Sunday, February 29, 2004

It's about jobs, stupid

Hey guys, thanks for inviting me to rant. Hope you don't live to regret it. This is long, but I'm frustrated, so here goes.

This weekend the thermometer here in Chicago rose above 55 degrees today for the first time since early November, so Elizabeth and I decided to go hiking. Now, Bucktown and Logan Square are not exactly known for their parking, open spaces, and hiking trails, but recreational opportunities abound for residents who are not about a little criminal trespassing. We decided to break into the abandoned railroad spur that runs above Bloomingdale avenue from the Chicago River deep into the West Side. This was no easy task - muchof the railroad land is defended by honest-to-god concertina wire. But a way up now exists thanks to Mayor Daley II's beautification program, which is gradually replacing barbed wire and chain link with attractive, ineffective wrought iron. Thanks, Richie!
Anway, the right-of-way would make a great bike trail, crossing every major North-South street in Bucktown and Humboldt Park. We went west into HP, figuring yuppies would be more likely to call the cops if they saw us from their condo balconies. The first few blocks west of Western Avenue look pretty good these days, with new condos and new and rehabbed single and two-family homes sprouting among the sagging Victorians like saplings between the railroad ties. There is also a nice collection of uncharacteristically attractive mid-80s low income housing, a couple well-maintained elementary schools, and a friendly jogger who wanted to know the way up to the tracks. Kids are playing in the schoolyards. Somebody's blasting some kind of Spanish hip-hop.

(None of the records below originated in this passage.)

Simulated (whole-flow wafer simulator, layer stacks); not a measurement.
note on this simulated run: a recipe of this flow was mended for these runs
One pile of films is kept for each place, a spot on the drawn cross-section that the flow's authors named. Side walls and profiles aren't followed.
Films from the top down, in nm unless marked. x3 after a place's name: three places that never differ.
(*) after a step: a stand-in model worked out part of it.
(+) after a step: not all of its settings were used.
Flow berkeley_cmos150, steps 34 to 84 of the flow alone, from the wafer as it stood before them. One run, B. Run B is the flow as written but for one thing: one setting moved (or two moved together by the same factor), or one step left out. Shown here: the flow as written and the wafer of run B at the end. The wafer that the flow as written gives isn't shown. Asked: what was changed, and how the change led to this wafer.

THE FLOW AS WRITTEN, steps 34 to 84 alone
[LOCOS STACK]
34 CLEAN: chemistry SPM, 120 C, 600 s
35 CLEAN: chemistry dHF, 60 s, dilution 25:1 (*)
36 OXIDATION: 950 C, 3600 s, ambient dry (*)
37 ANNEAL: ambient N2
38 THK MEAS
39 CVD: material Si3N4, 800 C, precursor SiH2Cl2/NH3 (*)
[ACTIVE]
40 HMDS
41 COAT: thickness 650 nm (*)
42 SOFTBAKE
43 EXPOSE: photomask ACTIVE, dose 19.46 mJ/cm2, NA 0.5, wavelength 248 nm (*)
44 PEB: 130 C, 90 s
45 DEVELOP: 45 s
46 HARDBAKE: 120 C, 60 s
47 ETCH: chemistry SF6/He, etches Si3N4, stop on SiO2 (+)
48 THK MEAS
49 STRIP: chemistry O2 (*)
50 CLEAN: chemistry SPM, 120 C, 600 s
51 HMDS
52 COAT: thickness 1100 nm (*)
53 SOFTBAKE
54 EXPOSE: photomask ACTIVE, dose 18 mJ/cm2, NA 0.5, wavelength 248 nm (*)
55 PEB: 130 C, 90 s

Somewhere between Humbolt Boulevard and Kedzie, things start to look bleaker, even on the first day of spring weather. The Victorians are shabbier and not maintained, and from above we can see at least half of the roofs need to be replaced. Empty lots are appearing, trash strewn around. We find a little nest, a shallow pit in the embankment with a mattress and lots of used clothing, where someone obviously has been living for a while. It occurrs to me now that the little company of homeless guys that hangs around the hole in the fence probably all sleep up here. Anyway, the western half of HP looks bad in the sunlight - even the Puerto Rican flags are faded. The exceptions are some new condo developments - mostly converted warehouses or factories, or new construction on industrial land built to look like factories because they're so trendy. One conversion of an old store into rowhouses off the alley has been vandalized - looks like somebody else got up here first and threw rocks through all of the new windows. Further on, we come to a wide plateau that obviously used to be a loading area for freight trains. It ends abrubtly where the factory wall used to be. Half of the factory has been demolished. The other half stands about half a block away, a column of elevator doors opening on to nothing. Someone has painted the windows that face the street with a cheerful mural of pipes and gears, industrial kitch. there is more abandoned industrial land on the other side of the tracks. More new condos have gone up a little further west, a gated compound that looks like a West Bank settlement. This is the end of our hike, because the track ahead is still in use - about ten coal bins and a couple bright red tankers are parked here.

Later on, we went to a big-box grocery store built on more abandoned industrial land. (personally I prefer the corner Mexican grocery, but E doesn't like their produce). There is also a Home Depot, a Pep Boys, a Micro-Center, a Great Ace, a PetSmart. Maybe 350 jobs on land that used to have 5000. The Fannie May chchocolate factory just went bankrupt this month - 650 factory jobs gone. A friend of mine at the Greater North Pulaski Communty Development Corp. says they city doesn't even try to attract new industrial jobs to these locations, finding it easier to put in retail, housing or both.

I'm not here to whine about "gentrification." Neighborhoods change - all of them. And I need somewhere to live, too. I'm certainly not moving to the burbs - visited friends there last night, still boring. (The neighborhood, not the friends). It's like a rat's eye view of a cemetary. Big mauseleums, lots of grass, creepily quiet. The problem is not that some neighborhoods have seen a lot of development - that's a positive. The housing is too expensive, yes, but mostly because most of the country is ugly, boring, and inconvenient. I'll complain about that some other day. The problem is that almost half the city is not developing, in fact is sinking back into the swamp. Disappearing jobs, falling income, decaying communities, this is not just the "Bush recession," people, this is 35 years of American History. The standard of living for the bottom 60% of Americans has been stagnant since about 1973. Jobs are a winning issue for Democrats, but not if all they do is bash the Clueless-in-Chief. They need a strategy for recovery that people can understand. I'm still waiting to hear one.